As an ex-English major and instructor, I’m hyper-aware of genre. That’s why the idea of the bingo card fascinates me – not the cards used in playing the game, you understand, but parodies of them that summarize common responses to certain issues. What fascinates me is not just that the bingo card seems less than two decades old and remains a largely unacknowledged genre, but also that it’s a product of the Internet in general, and of feminist thought in particular.
One of the first bingo cards (if not the first) was probably the Buzzword (aka Bullshit) bingo card, which is full of business cliches like “synergy” and “user-centric,” and is supposed to be used to pass the time at long meetings. Wikipedia specifically identifies the inventor as an employee of Silicon Graphics in 1993, but, as with most popular culture, how accurate this attribution is uncertain – I seem to remember the Buzzword bingo card circulating a year or two earlier, when I first started using the Internet.
What is more certain is that the idea seems to have been popularized in Dilbert in 1994, and quickly became one of those Internet memes that well-meaning people were always sending to everybody in their email address books.
However, these early uses didn’t extend much beyond pointing out cliches and expressing a mild satirical rebellion. At some point, the basic structure was taken over by feminist thinkers and became more politicized.

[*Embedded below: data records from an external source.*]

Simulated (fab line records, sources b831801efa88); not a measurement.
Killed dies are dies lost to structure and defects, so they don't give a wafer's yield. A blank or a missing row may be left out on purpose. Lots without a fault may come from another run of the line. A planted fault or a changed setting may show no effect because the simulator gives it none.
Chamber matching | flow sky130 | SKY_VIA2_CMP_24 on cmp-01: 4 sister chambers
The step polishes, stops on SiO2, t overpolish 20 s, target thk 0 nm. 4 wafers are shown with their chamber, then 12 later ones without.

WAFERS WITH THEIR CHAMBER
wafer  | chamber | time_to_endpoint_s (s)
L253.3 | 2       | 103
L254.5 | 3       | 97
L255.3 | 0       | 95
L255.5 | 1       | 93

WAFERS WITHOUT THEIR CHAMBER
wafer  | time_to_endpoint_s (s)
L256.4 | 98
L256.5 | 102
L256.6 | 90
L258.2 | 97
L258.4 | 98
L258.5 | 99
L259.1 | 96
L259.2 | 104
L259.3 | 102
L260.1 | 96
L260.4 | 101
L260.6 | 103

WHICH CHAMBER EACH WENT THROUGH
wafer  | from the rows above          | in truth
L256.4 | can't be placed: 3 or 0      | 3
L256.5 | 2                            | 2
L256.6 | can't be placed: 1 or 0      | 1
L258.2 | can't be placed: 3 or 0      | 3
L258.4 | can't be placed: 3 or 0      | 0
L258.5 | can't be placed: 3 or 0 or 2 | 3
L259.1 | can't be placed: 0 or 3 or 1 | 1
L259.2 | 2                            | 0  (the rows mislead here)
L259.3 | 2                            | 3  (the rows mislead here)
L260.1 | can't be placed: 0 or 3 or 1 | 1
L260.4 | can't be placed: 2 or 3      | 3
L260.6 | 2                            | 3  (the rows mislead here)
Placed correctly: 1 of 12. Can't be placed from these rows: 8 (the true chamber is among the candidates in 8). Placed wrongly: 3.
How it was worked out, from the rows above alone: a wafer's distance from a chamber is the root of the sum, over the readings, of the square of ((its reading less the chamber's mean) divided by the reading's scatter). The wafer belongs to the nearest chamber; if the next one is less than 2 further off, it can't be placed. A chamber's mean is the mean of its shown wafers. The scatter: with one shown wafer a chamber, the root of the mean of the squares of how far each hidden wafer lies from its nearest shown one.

One possible inspiration for this second generation card is Joanna Russ’ 1983 book, How to Suppress Women’s Writing, whose cover summarizes all the ways to dismiss or minimalize women’s writing in a way that is reminiscent of the bingo card. But this attribution may be too narrow. It might be more accurate to say simply that this sort of anticipation of opposing views has a long tradition in feminist analysis, and the bingo card just happens to fit the tradition very well.
Whatever the origins, the Feminist bingo card (to coin a phrase) has proved even more popular than the Buzzword card. I know of close to twenty Feminist bingo cards, most of them with a feminist or at least an activist perspective. For example, there are Anti-Feminist and Sexist bingo cards, as well as ones for Porny Presentations, Anti-Breastfeeding, Anti-Bisexuals, Rape Apologists, Rapists and White Liberals. Almost certainly, there are more.
The Feminist bingo card keeps the satirical intent of the Buzzword card. What makes the Feminist card different from earlier cards is that (at least when done well, with the arguments organized and the free square used imaginatively) the squares on the card are anticipations of the arguments and evasions that opponents might use. Not only does it alert its audience to the replies they can expect, but, in effect, it informs opponents that they can’t possibly say anything that hasn’t been anticipated, so there is not much point in arguing. Moreover, since many of the points on any card contradict each other, when applied, a card provides quick proof that an argument lacks consistency.
You might call it an assertion of intellectual superiority, or at least of preparation for debate. You might, if you are feeling Lacanian, call the Feminist card a deconstruction of opposing viewpoints.
No matter how you describe it, when done accurately, it evokes a wry smile of recognition, like a cutting political cartoon. And should you find one or two of your own thoughts echoed on one of these bingo cards, surrounded by other viewpoints with which you disagree, it might even cause you to rethink your assumptions.
I appreciate the way that the Feminist bingo card has taken a more or less inane meme and given it a purpose. Were I still an academic, I would try to expand these notes into a monograph, going deeper into structure and interviewing the authors when I could find them (I know Mary Gardiner and Kirrily “Skud” Roberts have written bingo cards, but many other authors seem to be anonymous, or else their names have been deleted in transmission. Some cards are probably group efforts).